In a massive project dubbed “the Google Maps for graves,” some 19,000 churchyards across England will have their headstones digitally mapped.

The plan is to create a free online database that will help people research local history or learn more about their family tree. The collected information should also help to improve the overall management of such sites.

A person mapping a churchyard using a high-tech backpack.

Tim Viney of surveying consultancy Atlantic Geomatics, which is organizing the ambitious project, said each team will map the graveyards using a high-tech backpack equipped with laser scanners, cameras, and GPS technology. “It does look a bit like Ghostbusters,” Viney told The Times.

A team of 40 people has already started to scan the churchyards’ gravestones, gathering data such as burial plot locations, headstone photos, and inscriptions.
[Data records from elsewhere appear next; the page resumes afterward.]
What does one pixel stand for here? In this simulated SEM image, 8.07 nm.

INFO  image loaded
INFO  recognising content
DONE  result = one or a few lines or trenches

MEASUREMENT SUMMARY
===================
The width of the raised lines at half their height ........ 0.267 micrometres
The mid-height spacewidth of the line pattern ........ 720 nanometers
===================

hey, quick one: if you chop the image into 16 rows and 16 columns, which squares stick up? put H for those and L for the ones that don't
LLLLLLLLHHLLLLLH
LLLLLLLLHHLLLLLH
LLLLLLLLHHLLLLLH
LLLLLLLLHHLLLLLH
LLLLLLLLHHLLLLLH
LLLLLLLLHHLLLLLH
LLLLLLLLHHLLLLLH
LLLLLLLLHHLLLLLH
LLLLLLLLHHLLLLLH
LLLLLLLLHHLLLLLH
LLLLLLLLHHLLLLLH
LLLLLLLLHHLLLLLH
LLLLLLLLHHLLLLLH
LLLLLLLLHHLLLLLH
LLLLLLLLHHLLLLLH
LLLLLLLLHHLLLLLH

Viney said that creating the database means information linked to the churchyards will be protected forever from floods, fires, and theft.

While the bulk of the data will be available online for free, additional services will be offered via a subscription-based system.

Commenting on the endeavor, Andrew Rumsey, the Church of England’s lead bishop for church buildings, said: “It will soon be possible to visit almost any Anglican burial ground in the country and see in real time the location of burial plots.”

Rumsey added: “For those researching at distance in the U.K. or overseas, the digital records will place detailed information from churchyards at their fingertips.”

Ancestral research and genealogy has grown in popularity in recent years. In the U.K., the TV show Who Do You Think You Are? — where celebrities trace their family history — regularly pulls in millions of viewers. An adaptation of the show has also appeared on U.S. television over the last decade, with NBC set to broadcast a new season in the near future.

It’s hoped the database of English churchyards will go online in spring 2022.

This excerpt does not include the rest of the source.